24 Feb 2011 5:00pm - 7:00pm CRASSH Seminar Room

Description

Professor Bill Dutton, Director of the Oxford Internet Institute speaks at a lecture organised by the Cambridge Digital Humanities Network.

The lecture is free to attend and open to all, but please email Dr Anne Alexander raa43[at]cam.ac.uk to book a place.

Abstract

Sceptics have challenged utopian perspectives on the role of the Internet in democratic political processes. These critiques can be useful, but often fail to understand the very real impact of enabling individuals to network in new ways. The rise of the press, radio, television and other mass media created an independent institution: the ‘Fourth Estate’, central to pluralist democratic processes. However, the growing use of the Internet and related technologies enables the networking of individuals in ways that create a new source of accountability not only in government and politics, but also in other sectors. How does the Internet create a space for this new form of social accountability? Is it indeed enabling a ‘Fifth Estate’?

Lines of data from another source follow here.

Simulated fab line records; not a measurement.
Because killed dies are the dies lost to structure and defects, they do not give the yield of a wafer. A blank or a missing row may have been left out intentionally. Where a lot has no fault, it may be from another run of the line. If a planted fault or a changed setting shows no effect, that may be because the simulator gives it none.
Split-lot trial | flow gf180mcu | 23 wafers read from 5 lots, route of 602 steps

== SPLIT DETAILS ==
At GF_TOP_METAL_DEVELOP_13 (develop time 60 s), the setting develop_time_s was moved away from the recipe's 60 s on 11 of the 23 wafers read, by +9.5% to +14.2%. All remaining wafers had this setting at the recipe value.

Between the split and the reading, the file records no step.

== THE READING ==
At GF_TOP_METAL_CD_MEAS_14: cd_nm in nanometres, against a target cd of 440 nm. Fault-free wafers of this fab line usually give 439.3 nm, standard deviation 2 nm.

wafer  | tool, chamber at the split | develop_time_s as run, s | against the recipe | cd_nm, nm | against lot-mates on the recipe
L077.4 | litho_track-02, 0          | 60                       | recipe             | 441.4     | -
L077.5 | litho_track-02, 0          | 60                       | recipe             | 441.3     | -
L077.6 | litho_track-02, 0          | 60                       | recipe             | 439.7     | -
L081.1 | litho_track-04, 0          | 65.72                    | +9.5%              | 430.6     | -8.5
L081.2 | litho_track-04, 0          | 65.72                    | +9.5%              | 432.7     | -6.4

The Internet is a platform for networking individuals in ways that can challenge the influence of other more established bases of institutional authority, and that can be used to increase the accountability of the press, politicians, doctors and academics by offering networked individuals with alternative sources of information and opinion. Questions about the governance of the Fifth Estate are likely to become more prominent as people realize that the Internet is a social phenomenon with broad and substantial implications for political and social accountability, as illustrated by the crisis over WikiLeaks. The development and vitality of the ‘Fifth Estate’ rests less on new policy initiatives than by responding to the strategies of its enemies — the other four estates, and the mob, of the Internet realm.